Airflow DAGs often interact with a multitude of external systems, such as data warehouses and APIs. DAGs access these systems using Airflow connections. A common logistical consideration when running Airflow at scale is deciding how to manage connections between development and production environments. Different environment types require different levels of access to external resources.
When you combine branch-based deploys and connection management, you can:
- Automatically create Deployments for development branches with a set of development Airflow connections.
- Override preset Airflow connections on a per-Deployment basis to troubleshoot or customize your development environment.
- Run a development and production Deployment for the same project without changing Airflow connection names between the two contexts.
This use case depends on the following Astro features to create a fully integrated CI/CD pipeline:
- Configuring Airflow connections in the Astro Environment Manager.
- Branch-based, or multi-branch Deployments using CI/CD.
This use case assumes you have:
- At least two Astro Deployments, one for development and one for production.
- A Git-based repository where you manage an Astro project.
- A configured multi-branch CI/CD pipeline. See CI/CD templates.
However, you can extend this use case to encompass multiple development or production environments.
To implement this use case:
- As a Workspace Operator or Admin, create connections in the Astro Environment manager to your development-level resources. See Create a connection.
- Set these connections to be available to all Deployments in the Workspace by default. See Configure connection sharing for a Workspace. Your DAG authors can now access external development and testing resources across all Deployments.
- Choose a Deployment in your Workspace that you want to run your production workflows. In the Deployment, override the connections you configured to instead connect to your production resources. See Override connection fields.
- In the Git repository for your Astro project, define a multi-branch CI/CD pipeline for deploying to Astro. For an example of how to do this in GitHub, see the multibranch option in CI/CD deploy action templates.
Now, when a DAG author deploys to either a production or development Deployment through CI/CD, they can run their DAGs in Astro without needing to configure connections. Additionally, because your production connection shares the same connection ID as your default development connection, DAG authors don't have to update their code to point towards different connections when promoting their code to production.

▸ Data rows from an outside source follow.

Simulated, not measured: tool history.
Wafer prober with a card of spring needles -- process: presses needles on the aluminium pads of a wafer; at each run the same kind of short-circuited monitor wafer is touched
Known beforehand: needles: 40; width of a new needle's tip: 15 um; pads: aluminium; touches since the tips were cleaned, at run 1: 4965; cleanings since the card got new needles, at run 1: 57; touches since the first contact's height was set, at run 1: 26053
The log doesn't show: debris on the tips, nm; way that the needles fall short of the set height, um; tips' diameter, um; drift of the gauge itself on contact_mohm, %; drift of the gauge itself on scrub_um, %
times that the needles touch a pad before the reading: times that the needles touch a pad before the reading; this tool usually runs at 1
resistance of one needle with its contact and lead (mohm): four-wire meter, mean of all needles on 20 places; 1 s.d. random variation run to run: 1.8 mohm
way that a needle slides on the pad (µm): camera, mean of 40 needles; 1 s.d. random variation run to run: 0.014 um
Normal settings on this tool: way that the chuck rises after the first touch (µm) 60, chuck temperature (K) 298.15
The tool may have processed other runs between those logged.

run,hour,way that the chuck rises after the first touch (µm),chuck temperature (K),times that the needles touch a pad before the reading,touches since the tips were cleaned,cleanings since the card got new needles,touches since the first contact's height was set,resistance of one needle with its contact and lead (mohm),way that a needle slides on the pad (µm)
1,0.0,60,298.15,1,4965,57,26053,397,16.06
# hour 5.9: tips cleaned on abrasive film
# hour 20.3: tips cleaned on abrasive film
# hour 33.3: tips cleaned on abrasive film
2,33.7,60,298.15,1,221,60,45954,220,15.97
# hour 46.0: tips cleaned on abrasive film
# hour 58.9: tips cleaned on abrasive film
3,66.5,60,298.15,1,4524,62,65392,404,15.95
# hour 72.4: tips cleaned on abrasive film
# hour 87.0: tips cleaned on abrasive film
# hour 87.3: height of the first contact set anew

Using branch-based Deployments with the Astro Environment Manager allows your team to focus on the parts of Astro that matter most for their roles. For example, using the Astro Environment Manager means that you only need one administrative user to manage connections across multiple Deployments:
- A Workspace Owner creates an Airflow connection in the Astro Environment Manager that connects to external development resources. They share this connection to all Deployments by default by turning on the Linked to all Deployments setting.
- In the production Deployment, the Workspace Owner overrides the linked connection to instead connect to production resources on the same external system. Because the connection ID and code are the same, this override requires no updates at the DAG level.
After a Workspace Owner creates connections, DAG authors can develop DAGs without needing to reconfigure connections between development and production:
- A DAG author creates a new development branch of an Astro project. The CI/CD pipeline for the repository deploys their branch to the development Deployment on Astro. This is known as a multi-branch CI/CD pipeline.
- The DAG author has access to development resources because the Workspace Author configured a default Airflow connection for the Deployment. The author can pull this connection onto their local machine for testing purposes, or test by deploying to the development Deployment on Astro.
- When the DAG author finishes development, they merge their development branch into production. The CI/CD pipeline deploys this change to the production Deployment.
- When the DAG author's code runs in the production Deployment, it now accesses production resources based on the overrides configured by the Workspace Owner.
This use case provides several benefits for both Workspace managers and DAG authors:
- When you use branch-based deploys, your CI/CD pipeline automatically deploys your branches to development Deployments. This saves resources and reduces the complexity of development for DAG authors.
- Workspace Operators and Owners can manage connections without needing access to DAG code.
- DAG authors only need a connection ID to connect their DAGs, meaning they can focus on data engineering instead of connection configuration.
- Connection IDs don't need to be updated when you promote code to production, reducing development timelines and reducing the number of resources to manage.